GW officials have confidence that Coast Guard Vice Adm. Thad Allen, the alumnus who has been named the head of the government’s response and recovery efforts to Hurricane Katrina, will be able to effectively lead the relief efforts along the Gulf Coast.
Allen relieves former Federal Emergency Management Agency Director Michael Brown, who resigned from his position Sept. 12 after being removed from on-site duty in New Orleans. Prior to his resignation, Brown was highly criticized for FEMA’s slow response to the disaster.
John Harrald, director of the GW Institute for Crisis, Disaster and Risk Management, taught Allen at the Coast Guard Academy in the 1970s. Harrald said he has confidence in Allen’s ability to coordinate relief on multiple levels because of his experience simultaneously handling homeland security and domestic service with the Coast Guard.
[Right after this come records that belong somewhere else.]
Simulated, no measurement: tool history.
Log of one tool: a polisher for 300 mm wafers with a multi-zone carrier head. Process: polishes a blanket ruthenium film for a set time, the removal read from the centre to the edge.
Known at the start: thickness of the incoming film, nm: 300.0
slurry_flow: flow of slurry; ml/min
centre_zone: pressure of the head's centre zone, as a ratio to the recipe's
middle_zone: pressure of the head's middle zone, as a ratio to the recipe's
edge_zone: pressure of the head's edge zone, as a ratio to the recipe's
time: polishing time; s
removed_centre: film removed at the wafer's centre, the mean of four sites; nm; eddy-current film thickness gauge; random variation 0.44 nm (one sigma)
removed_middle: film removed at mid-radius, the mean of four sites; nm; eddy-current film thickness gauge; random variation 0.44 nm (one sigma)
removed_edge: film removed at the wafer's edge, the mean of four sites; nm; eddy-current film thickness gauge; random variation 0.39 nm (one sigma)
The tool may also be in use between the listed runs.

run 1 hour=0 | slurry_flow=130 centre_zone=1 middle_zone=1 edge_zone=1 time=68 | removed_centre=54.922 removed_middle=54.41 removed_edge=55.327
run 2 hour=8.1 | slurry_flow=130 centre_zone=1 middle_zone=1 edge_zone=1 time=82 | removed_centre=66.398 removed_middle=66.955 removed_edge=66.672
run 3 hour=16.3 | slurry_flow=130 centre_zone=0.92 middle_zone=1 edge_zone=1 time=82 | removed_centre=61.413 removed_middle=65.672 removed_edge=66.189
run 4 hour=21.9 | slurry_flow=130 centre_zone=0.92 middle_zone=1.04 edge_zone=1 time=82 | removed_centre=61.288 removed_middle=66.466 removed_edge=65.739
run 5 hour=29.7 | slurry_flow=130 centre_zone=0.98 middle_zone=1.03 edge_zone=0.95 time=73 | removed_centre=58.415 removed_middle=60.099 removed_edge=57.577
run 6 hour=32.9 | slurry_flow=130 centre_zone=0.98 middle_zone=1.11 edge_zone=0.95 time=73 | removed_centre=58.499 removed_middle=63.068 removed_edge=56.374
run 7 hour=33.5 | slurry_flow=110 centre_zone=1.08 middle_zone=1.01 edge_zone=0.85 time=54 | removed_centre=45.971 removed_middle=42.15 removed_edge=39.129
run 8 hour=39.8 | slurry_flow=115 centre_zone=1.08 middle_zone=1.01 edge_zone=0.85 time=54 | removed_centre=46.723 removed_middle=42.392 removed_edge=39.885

“There are few people I have met in government who have the ability to work on both (homeland security and domestic service),” he said. “I am very pleased the administration chose him because he has the skill set needed to coordinate the relief.”
Allen, 56, earned a master of public relations degree from GW in 1986. He graduated from the Coast Guard Academy in 1971, and prior to that he graduated from the Sloan School of Management at the Massachusetts Institute of Technology. He has spent his entire career with the Coast Guard.
Following Allen’s training, he and Harrald became close friends and served together as commanders in the Coast Guard.
“He is incredibly capable, very intelligent and a conceptual thinker,” Harrald said. “He is capable of working at any level, and he can communicate effectively with either a blue collar worker or a three- or four-star general.”
Allen has served as the chief of staff for the U.S. Coast Guard since 2002, and was appointed to his current position in the Gulf Coast Sept. 5 by Michael Chertoff, secretary of Homeland Security.
He has received praise for his actions as commander of Coast Guard operations east of the Rocky Mountains in the aftermath of the Sept. 11 attacks, and for the smooth transition of the Coast Guard from the Department of Transportation to the Department of Homeland Security in 2003.
Allen’s versatility could prove to be valuable considering that the traditional search-and-rescue operations conducted by the Coast Guard differ from his current responsibilities in the Gulf. Jolie Shifflet, a Coast Guard spokesperson, said Coast Guard search-and-rescue operations tend to be more tactical, involving locating ships and developing a plan to reach those who are stranded. In New Orleans, she said, Allen’s main challenge lies in coordinating actions between officials to determine what is needed to rescue and rebuild.
“Admiral Allen’s broad range of experiences has prepared him to deal with complications and issues and to come up with a plan to act on it,” she said.
Kathryn Newcomer, director of GW’s School of Public Policy and Public Administration, said Allen remains involved in the school and also serves as a mentor and advisor to students in the graduate school. He serves on the board of trustees for the school, as well as on the advisory board for the Center for Innovation and Public Service within the graduate school.
“He is perceived as such a suburb manager and leader,” Newcomer said, “and he is extremely well respected.”